Depending on the species, sea cucumbers can go for as much as $300 a pound in China and Hong Kong, with prices on the rise, according to authorities.
“Sea cucumbers are taking up quite a bit of our time down at the border,” said Erin Dean, resident agent in charge of the U.S. Fish and Wildlife Service’s Southern California region.
“It’s a high-valued commodity that’s being smuggled in small quantities across the border … consolidated here in the U.S. and then, we believe, being shipped out to Asia,” she said.
Buying and selling sea cucumbers can be a legitimate business if people have the proper permits and operate in season. The Mayorquin family had a permit to do just that, but federal authorities said they also operated outside of the law.

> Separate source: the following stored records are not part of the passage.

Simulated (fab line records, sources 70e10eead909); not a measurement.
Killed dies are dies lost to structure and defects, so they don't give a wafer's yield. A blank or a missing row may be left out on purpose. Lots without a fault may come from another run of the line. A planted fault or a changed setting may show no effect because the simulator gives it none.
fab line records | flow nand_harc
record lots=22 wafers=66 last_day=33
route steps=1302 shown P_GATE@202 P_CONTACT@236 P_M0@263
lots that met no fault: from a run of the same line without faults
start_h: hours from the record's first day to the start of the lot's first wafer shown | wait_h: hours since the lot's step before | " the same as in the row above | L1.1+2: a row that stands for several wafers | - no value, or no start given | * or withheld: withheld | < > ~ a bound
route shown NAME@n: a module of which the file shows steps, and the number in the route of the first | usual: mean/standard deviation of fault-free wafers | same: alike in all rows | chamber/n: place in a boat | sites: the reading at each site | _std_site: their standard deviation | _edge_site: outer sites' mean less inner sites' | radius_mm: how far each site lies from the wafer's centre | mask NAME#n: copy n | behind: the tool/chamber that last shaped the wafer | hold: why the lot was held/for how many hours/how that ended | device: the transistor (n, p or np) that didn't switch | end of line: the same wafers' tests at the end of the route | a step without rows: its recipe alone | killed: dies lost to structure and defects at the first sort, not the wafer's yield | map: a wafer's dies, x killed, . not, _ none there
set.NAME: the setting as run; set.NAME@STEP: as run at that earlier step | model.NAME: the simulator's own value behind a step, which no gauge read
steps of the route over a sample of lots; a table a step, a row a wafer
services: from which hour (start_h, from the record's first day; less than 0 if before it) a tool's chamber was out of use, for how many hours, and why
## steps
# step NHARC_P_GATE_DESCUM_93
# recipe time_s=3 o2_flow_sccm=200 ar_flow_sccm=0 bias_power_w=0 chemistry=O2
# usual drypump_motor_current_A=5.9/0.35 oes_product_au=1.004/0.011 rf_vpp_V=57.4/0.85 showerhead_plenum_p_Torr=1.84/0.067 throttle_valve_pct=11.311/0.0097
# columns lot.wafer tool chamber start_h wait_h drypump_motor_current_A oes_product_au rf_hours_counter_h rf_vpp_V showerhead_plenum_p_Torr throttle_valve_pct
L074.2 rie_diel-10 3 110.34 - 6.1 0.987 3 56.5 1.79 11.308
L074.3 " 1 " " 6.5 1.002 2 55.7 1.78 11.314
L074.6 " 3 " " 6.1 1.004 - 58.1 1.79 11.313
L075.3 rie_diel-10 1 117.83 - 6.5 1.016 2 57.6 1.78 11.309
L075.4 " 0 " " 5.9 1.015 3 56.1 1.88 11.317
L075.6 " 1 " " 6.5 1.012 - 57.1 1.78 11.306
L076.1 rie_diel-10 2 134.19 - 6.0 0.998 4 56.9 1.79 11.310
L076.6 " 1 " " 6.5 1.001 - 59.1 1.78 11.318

Between 2010 and 2012, the family knowingly agreed to purchase about $13 million worth of illicitly harvested sea cucumbers from poachers operating off the Yucatan Peninsula, according to the indictment. They then imported the product and sold it to Asian markets for about $17.5 million, the indictment said.
According to federal prosecutors, Ramon Torres Mayorquin would receive the shipments in Tijuana and then smuggle them across the Otay Mesa Port of Entry into San Diego. David Mayorquin organized the sales to China and other locations.
To hide their trail, prosecutors said, the men routinely falsified documents and even worked with conspirators to bribe Mexican officials. In one such case, according to the indictment, they paid at least $32,000.
The authorities substantiated their claims with emails they obtained that purportedly show correspondence between the Mayorquin family and the alleged poachers.
In recent years, scientists and environmental groups have raised concerns about the effect of illegal fishing on sea cucumber populations.
“We have over-fished and created a risk of extinction for many species [of sea cucumbers],” said Octavio Aburto, a marine ecologist with UC San Diego’s Scripps Institution of Oceanography. “There’s a lot of poaching, and prices are going up.”
Smuggling of sea cucumbers is one of the most high-profile wildlife crimes in Southern California, next to the illegal trade of totoaba fish bladders, according to Fish and Wildlife Service officials. The dried fish bladders are also sold to Asian markets, sometimes for as much as $30,000 apiece, according to a new report from the Los Angeles-based nonprofit Elephant Action League.